The captain of a duck boat that sank in Table Rock Lake on July 19, killing 17 people, has been indicted by a federal grand jury.
Tim Garrison, United States Attorney for the Western District of Missouri, announced the charges in Springfield Thursday.
“We are here today to announce the first criminal indictment related to the sinking of a vessel on Table Rock Lake in Southwest Missouri, relating to the tragic loss of 17 lives,” Garrison said.
The captain, Kenneth Scott McKee, 51, of Verona, was charged in a 17-count indictment by a federal grand jury in Springfield, according to Garrison.
“The captain of the vessel always has a duty to operate their vessel in a safe manner,” Garrison said. “That is why Mr. McKee is under indictment this morning.”
The indictment charges McKee with misconduct, negligence, or inattention to duty by a ship’s officer, resulting in the death of another person. He is charged with one count for each death, which includes 16 passengers and one employee.
“Each of the 17 counts in this indictment represents a life that was lost when Stretch Duck 7 sank while being piloted by Mr. McKee,” Garrison said.

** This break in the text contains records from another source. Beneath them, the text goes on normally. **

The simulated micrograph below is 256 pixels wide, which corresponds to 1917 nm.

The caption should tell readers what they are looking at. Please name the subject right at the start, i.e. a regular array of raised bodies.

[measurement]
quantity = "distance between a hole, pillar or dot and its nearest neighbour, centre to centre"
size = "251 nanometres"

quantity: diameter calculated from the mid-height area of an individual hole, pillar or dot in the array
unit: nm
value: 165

According to Garrison, the indictment alleges McKee committed several acts of “misconduct, negligence and inattention to duty,” while piloting, navigating and operating Stretch Duck 7.
“The indictment alleges Mr. McKee failed to properly assess incoming severe weather both prior to and after entering the water of Table Rock Lake,” Garrison said. “That he entered the vessel onto the water while there was severe weather, including high winds and lightning, approaching the area.”
Garrison also said the indictment alleges McKee operated the vehicle in conditions exceeding those established by a United States Coast Guard inspection.
According to a certificate of inspection issued by the United States Coast Guard to Stretch Duck 7 from February 2017, the vehicle was instructed not to enter the water when winds exceeded 35 mph or when the waves were higher than 2 feet. According to Branson Tri-Lakes News archives, Earl Weener of the National Transportation Safety Board said an anemometer measured wind speeds of 73 miles per hour across Table Rock Lake, two MPH slower than what is considered hurricane-force winds, while estimations of the waves were “probably generally four feet, maybe as high as six-foot crests.”
Once on the water, Garrison said, the indictment alleges McKee failed to take appropriate action during severe weather.
“He failed to instruct his passengers to don their personal flotation devices during the severe weather while Stretch Duck 7 was on the water,” he said. “He failed to immediately increase his speed and make the most direct path to shore when sever weather arrived. He either caused or allowed the vessel’s side curtains to be lowered and failed to raise them when severe weather arrived while the vessel was on the water.”
The indictment also alleges, according to Garrison, that on two separate occasions the vehicle’s bilge alarm sounded, and McKee failed to take action.
“Failed to raise the side curtains, failed to instruct his passengers to don their personal flotation devices and failed to abandon ship after two separate soundings of the vehicle’s bilge alarms,” Garrison said. “Finally, he failed to prepare to abandon ship when there was an unacceptable loss of freeboard, that being the distance of the surface of the water to the deck of the vessel.
“The grand jury further alleges that McKee’s act of misconduct, negligence and inattention of duty, contributed to or caused the destruction of the lives of 17 people aboard Stretch Duck 7.”
Garrison was unable to comment on the investigation other than to say it was ongoing and that he could not comment on any potential future indictments against any “person or entity.”
“This indictment represents the beginning and not the end of our efforts in this matter,” Garrison said. “We’re strongly committed to bringing this investigation to a conclusion as quickly as we can without compromising the integrity of this investigation.”
Upon conviction, according to Garrison, the charges could result in 10 years of federal prison on each count of conviction, plus a fine of $250,000.
When asked about the ongoing civil lawsuits filed in regards to the sinking of Stretch Duck 7, Garrison said the criminal investigation would attempt to not hinder the civil cases.
“Part of the reason we’re trying to get our criminal investigation completed as quickly as possible is so we provide as limited a hindrance to the prosecution of those civil cases.”